Benchmarking tools for the Faster CPython project

Usage

This code lets you set up your own Github repo to run pyperformance benchmarks on your own self-hosted Github Action runners.

For example, you can see the Faster CPython team's benchmarking results.

Set up the repo

Create a new empty repository on Github and clone it locally.

Add bench_runner to your requirements.txt.

bench_runner=={VERSION}

Replace the {VERSION} above with the latest version tag of bench_runner.

Create a virtual environment and install your requirements to it, for example:

python -m venv venv
source venv/bin/activate
python -m pip install -r requirements.txt

Generate workflows

Run the install script to generate the files to make the Github Actions work (from the root of your repo):

python -m bench_runner install

This will create some files in .github/workflows as well as some configuration files at the root of your repo. Commit them to your repository, and push up to Github.

git commit -a -m "Initial commit"
git push origin main

The bench_runner.toml file created at the root of your repository contains configuration specific to your instance. More details about this configuration are below. Every time you make a change to the bench_runner.toml file, you will need to rerun python -m bench_runner install to have the changes reflected.

Add some self-hosted runners

Provision the machine to have the build requirements for CPython and the base requirements for Github Actions according to the provisioning instructions.

Then, add it to the pool of runners by following the instructions on Github's Settings -> Actions -> Runners -> Add New Runner to add a new runner.

The default responses to all questions should be fine except pay careful attention to set the labels correctly. Each runner must have the following labels:

One of linux, macos or windows.
bare-metal (to distinguish it from VMs in the cloud).
$os-$arch-$nickname, where:
- $os is one of linux, macos, windows
- $arch is one of x86_64 or arm64 (others may be supported in future)
- $nickname is a unique nickname for the runner.
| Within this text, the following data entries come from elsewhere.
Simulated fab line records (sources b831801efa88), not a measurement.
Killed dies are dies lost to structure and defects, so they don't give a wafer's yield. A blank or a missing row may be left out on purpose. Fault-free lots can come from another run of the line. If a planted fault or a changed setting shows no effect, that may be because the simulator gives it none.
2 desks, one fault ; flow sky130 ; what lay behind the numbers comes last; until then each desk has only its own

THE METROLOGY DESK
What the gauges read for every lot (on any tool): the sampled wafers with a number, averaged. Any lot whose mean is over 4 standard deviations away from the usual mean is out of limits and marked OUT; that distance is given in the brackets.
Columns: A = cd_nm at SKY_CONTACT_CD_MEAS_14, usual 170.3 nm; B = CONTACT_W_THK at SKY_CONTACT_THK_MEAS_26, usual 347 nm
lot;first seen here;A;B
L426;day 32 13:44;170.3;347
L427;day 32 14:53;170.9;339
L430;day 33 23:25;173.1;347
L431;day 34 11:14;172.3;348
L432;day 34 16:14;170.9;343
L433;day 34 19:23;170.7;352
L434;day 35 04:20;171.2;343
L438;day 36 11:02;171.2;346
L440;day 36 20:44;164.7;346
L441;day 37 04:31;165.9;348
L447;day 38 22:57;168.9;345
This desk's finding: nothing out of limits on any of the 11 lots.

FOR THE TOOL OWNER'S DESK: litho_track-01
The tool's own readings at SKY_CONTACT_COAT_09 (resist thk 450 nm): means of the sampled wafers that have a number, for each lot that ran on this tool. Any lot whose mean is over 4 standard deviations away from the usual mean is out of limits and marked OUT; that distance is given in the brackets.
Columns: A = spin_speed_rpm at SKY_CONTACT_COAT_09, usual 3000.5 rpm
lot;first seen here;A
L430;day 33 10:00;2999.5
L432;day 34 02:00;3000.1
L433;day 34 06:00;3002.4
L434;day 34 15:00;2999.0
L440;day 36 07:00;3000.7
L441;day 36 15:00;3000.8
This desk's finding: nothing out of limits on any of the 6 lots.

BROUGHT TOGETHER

Once the runner is set up, enable it as a service so it will start automatically on boot.

In addition, the metadata about the runner(s) must be added to runners section in bench_runner.toml, for example:

[runners.linux]
os = "linux"
arch = "x86_64"
hostname = "pyperf"

You may also want to add a specific machine to collect pystats. Since this machine doesn't need to run on bare metal to have accurate timings, it usually is a cloud instance. Give this machine the special label cloud to indicate it is available for collecting pystats. Additionally, flag it as available = false in its configuration so it won't be used to collect timings.

[runners.pystats]
os = "linux"
arch = "x86_64"
hostname = "cpython-benchmarking-azure"
available = false

If you don't want a machine to be included when the user selects "machine == 'all'", add:

include_in_all = false

You may limit the number of cores used to build Python with the use_cores option. This may be necessary, for example, on cloud VMs with limited RAM.

use_cores = 2

Try a benchmarking run

There are instructions for running a benchmarking action already in the README.md of your repo. Look there and give it a try!

Additional configuration

Set of benchmarks

By default, all of the benchmarks in pyperformance and python-macrobenchmarks are run. To configure the set of benchmarks, or add more, edit the benchmarks.manifest file. The format of this file is documented with pyperformance.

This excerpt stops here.